If he were to succeed in taking the country out of the EU without a deal, against the wishes of MPs and in breach of constitutional convention, he would have to face the consequences in an early general election, at a time when the country will be in chaos. He could try to schedule an election for Nov. 1, as Cummings has suggested, or even Oct. 31 itself, so as to win votes from both Brexiteer hard-liners and moderates before the damaging effects of a no-deal Brexit become apparent. But the panic of a chaotic Brexit would already have started. It’s hard to believe he would want an election in those circumstances. He would have achieved Brexit—but almost certainly at the cost of cutting short his time in 10 Downing Street. And staying in No. 10 is Johnson’s No. 1 priority.

The 2016 Brexit referendum was intended by David Cameron, then the prime minister, to be decisive—to be what he called a “once and for all” decision. Yet the vote to leave the EU could not possibly be decisive because it could not possibly tell us what “leave” meant. It’s clear that to leave the EU means to cease to be a member of the EU. But there are over 160 countries that are not members of the EU. It’s not too much of an exaggeration to say that each of them has a different relationship with the bloc. There’s a spectrum, ranging from a soft to a hard Brexit. The referendum result didn’t say which of these options the U.K. government should choose. The referendum gave voters a choice between Remain and Leave, but there was no plan for what to do if Leave won.
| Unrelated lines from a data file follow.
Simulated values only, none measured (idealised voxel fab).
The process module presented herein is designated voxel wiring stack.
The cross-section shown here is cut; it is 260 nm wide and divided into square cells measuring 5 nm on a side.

Before the referendum, Cummings suggested a plan—though it’s one that some Brexiteers would now like to forget. In 2015, he argued that there should be a second referendum once the government had negotiated a deal. According to the Sunday Times political editor Tim Shipman, Johnson told friends at the time that he agreed with the double-referendum plan. However, Cameron opposed the idea, so it never got off the ground. Cameron’s fear was that people would be more likely to vote Leave if they thought they could change their minds later. Of course, that was one of the reasons why Cummings supported the plan.

Undeterred by Cameron, Cummings thought that, in the event of a Leave win, Cameron would resign and be succeeded by someone—he was convinced it would be Johnson—who would offer a second referendum on a negotiated deal. “We obviously wouldn’t oppose that, if that’s what senior politicians want to offer,” Cummings told the Economist in January 2016. “I think there’s a strong democratic case for it.” Today, most Brexiteers are implacably opposed to another referendum. It’s not clear why. Some say it would be undemocratic for the majority’s decision in 2016 to be reversed by a majority’s decision today. But there’s nothing about democracy that requires decisions to be fully implemented before people are allowed to change their minds.

Cummings and his plan for a second referendum divided Leave campaigners. It was opposed by the unofficial campaign group, Leave.EU, organized by Arron Banks, whose record-high financial support of the campaign is now under criminal investigation. Banks, one of the self-described “bad boys of Brexit”—along with Nigel Farage, who was then the leader of the UK Independence Party—opposed a second referendum because he wanted to leave the EU without a deal. Brexit supporters have always been divided about what kind of Brexit they want. But in the three years since the referendum, surprising numbers have moved toward the position of Banks and Farage. The success of Farage’s new Brexit Party, which eats away at the Tory base, explains why Johnson is now hellbent on pursuing a policy of Brexit at any cost, with or without a deal. 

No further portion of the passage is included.